Based on nearly a decade of archival research, but intended for general readers, “Dictatorship of the Air” examines Russia’s 20th century quest for aviation prominence. It reveals how behind public displays of daredevil pilots, record setting flights and gargantuan airplanes, Russian legacies of industrial backwardness, cultural xenophobia and state-directed modernization prolonged dependence upon Western technology and foretold the USSR’s collapse. “Dictatorship of the Air” was released last month by Cambridge University Press. It is the first book in the new “Cambridge Centennial of Flight Series,” which showcases new scholarship on the evolution of flight, from wood and fabric machines to modern jetliners.

In addition to launching the new series, Palmer’s book is the first new title in Russian history to be included in the American Council of Learned Societies “History E-Book Project” (www.historyebook.org), an online collection of high-quality books in the field of history. Putting together the e-book version of “Dictatorship of the Air” required a significant commitment of time and labor, Palmer said. In addition to translating dozens of Russian literary and archival documents, Palmer spent many hours transcribing his English and Russian texts so that they could be encoded for web-based delivery.

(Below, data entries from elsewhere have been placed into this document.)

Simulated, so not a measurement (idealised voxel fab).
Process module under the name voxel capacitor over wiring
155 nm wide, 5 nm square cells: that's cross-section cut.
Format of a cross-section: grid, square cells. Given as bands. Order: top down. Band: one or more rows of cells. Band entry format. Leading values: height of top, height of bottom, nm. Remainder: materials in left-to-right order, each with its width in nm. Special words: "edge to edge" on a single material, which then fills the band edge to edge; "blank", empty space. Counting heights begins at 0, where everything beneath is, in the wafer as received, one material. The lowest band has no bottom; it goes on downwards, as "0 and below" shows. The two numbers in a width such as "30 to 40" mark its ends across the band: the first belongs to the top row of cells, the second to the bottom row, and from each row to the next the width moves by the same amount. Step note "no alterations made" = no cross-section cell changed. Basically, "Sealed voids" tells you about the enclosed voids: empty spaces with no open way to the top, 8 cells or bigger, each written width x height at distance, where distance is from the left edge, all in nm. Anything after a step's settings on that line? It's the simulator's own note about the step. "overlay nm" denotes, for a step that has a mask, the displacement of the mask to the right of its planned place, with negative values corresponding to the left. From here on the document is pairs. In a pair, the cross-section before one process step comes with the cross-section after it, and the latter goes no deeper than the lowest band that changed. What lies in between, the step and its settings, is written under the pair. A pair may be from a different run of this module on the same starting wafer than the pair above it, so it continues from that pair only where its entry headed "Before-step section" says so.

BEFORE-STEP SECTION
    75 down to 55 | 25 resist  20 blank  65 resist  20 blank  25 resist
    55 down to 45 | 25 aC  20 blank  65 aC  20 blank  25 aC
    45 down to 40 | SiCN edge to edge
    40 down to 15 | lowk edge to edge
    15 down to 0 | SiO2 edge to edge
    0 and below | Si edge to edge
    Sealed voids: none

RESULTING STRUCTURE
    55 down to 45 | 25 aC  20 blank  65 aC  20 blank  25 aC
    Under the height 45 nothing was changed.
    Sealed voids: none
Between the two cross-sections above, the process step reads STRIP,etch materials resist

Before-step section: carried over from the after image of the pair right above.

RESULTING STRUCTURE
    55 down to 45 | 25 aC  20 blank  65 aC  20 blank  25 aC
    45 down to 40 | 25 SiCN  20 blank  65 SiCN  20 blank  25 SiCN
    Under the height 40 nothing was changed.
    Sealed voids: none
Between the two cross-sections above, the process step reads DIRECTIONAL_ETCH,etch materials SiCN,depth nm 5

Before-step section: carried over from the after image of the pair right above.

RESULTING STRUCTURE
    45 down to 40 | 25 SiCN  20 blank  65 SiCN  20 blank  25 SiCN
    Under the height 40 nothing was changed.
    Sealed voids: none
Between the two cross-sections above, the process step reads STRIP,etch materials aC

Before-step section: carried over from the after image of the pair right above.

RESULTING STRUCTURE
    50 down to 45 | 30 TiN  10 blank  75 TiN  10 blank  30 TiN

Palmer’s publications on Russian aviation culture have been made possible through his success as a grant writer, as he has received numerous national awards since joining Western’s history faculty in 1998. In 2001-2002 he was named an American Council of Learned Societies (ACLS) Fellow as well as a Daniel and Florence Guggenheim Fellow at the Smithsonian Institution’s National Air & Space Museum. In 2004-2005 Palmer received a research grant from the Graham Foundation for Advanced Studies in the Fine Arts, and he was one of 12 scholars to hold a John W. Kluge Fellowship at the United States Library of Congress.

Palmer recently was awarded a 2006-2007 National Endowment for the Humanities (NEH) Fellowship for College Teachers. The $40,000 award will allow him to conduct nine months of uninterrupted, full-time study and research on his current project, a history of large-scale Soviet architecture. The NEH Fellowship is particularly noteworthy because it is widely recognized among scholars in the humanities as one of the most prestigious and difficult to obtain, he explained.

These fellowships have been key to Palmer’s work a scholar; and he says that they have also had a dramatic, positive impact on his primary role as a teacher. In Spring 2007 Palmer will teach a new 400-level course directly related to his expertise on aviation: “History of Flight Culture.” The product of his years of research and scholarship, the course is a cross-cultural, multi-media survey of flight's social, cultural, political and military impact, and will be taught from a global perspective, he said.

“Without the time to research, think and write afforded by fellowships from NEH, ACLS and others, it would not have been possible for me to continue the scholarly pursuits that inform and shape my teaching,” Palmer said. “Fortunately, WIU, as an institution, increasingly recognizes scholarly research as an integral and essential component of the faculty’s broader liberal arts mission.”

Palmer earned his B.A. in history and Slavic languages and literatures (1989) at the University of Kansas and his M.A. (1991) and Ph.D. (1997) in history at the University of Illinois at Urbana-Champaign. He joined Western’s history faculty in 1998.